The main concern for freshwater tanks when it comes to KH is to keep your pH stable. With your low KH, you run the risk of your pH crashing which can kill your inhabitants. Other than that, aside from CO2 and nitrogen, the GH will provide the plants with much needed calcium, magnesium, etc.

Now as for your last paragraph, I'm sorry to say that I can't help you with that. My tank is a Walstad tank so I don't add fertilizers to it because extra fish food supplies the nutrients needed for the plants.

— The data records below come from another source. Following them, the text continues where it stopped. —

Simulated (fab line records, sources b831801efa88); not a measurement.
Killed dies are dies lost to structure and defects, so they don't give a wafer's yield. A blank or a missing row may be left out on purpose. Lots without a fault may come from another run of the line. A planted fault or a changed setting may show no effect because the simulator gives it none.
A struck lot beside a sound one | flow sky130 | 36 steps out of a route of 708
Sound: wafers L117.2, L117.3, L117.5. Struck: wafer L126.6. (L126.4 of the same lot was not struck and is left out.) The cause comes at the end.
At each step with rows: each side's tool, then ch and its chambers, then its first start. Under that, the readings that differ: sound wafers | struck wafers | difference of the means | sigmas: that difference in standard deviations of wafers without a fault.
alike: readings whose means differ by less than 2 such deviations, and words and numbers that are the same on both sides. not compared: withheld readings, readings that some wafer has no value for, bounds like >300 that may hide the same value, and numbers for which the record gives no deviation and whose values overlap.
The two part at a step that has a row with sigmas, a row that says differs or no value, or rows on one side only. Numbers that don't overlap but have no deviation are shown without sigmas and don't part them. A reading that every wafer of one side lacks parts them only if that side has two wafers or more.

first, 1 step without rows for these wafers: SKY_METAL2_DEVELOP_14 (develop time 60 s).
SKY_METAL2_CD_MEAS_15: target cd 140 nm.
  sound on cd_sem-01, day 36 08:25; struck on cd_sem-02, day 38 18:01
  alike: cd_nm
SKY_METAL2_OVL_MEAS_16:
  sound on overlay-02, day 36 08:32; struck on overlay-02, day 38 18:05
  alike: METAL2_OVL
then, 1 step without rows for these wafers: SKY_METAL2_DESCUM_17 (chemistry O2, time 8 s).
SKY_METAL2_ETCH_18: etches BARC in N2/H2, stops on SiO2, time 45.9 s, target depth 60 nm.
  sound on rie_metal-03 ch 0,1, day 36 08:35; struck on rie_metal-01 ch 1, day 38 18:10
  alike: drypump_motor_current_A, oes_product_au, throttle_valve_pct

Funny enough, in most PH crashes, it is the large changes in the KH that stress/kill fish...PH changes are relatively benign by comparison so long as they don't fall so far that the fish cannot survive the new Ph level at all (IE a mbuna tank falling into the 4's). People with high tech tanks regularly have the PH shift by 1 or more over the day due to the CO2 coming on and off, but since nothing else changes that does not bother the fish and inverts in such tanks so long as the PH does not dip below their tolerance range (my 'high tech' tanks all use yeast reactors, so these regular shifts do not occur for me...the only time they might occur is when I switch out a reactor for a new one every 2 weeks, but since I always do that after the photoperiod ends the plants are not obviously affected). Not to say I am skipping the KH (which many animals need anyway)...after all, most animals appropriate for such a small walstad tank as this (neocaridina shrimp, Heterandria formosa, snails, etc) need the KH to osmoregulate, and in a low CO2 environment like a walstad tank many plants are likely to resort to using carbonates as a carbon source (and thus removing KH from the water)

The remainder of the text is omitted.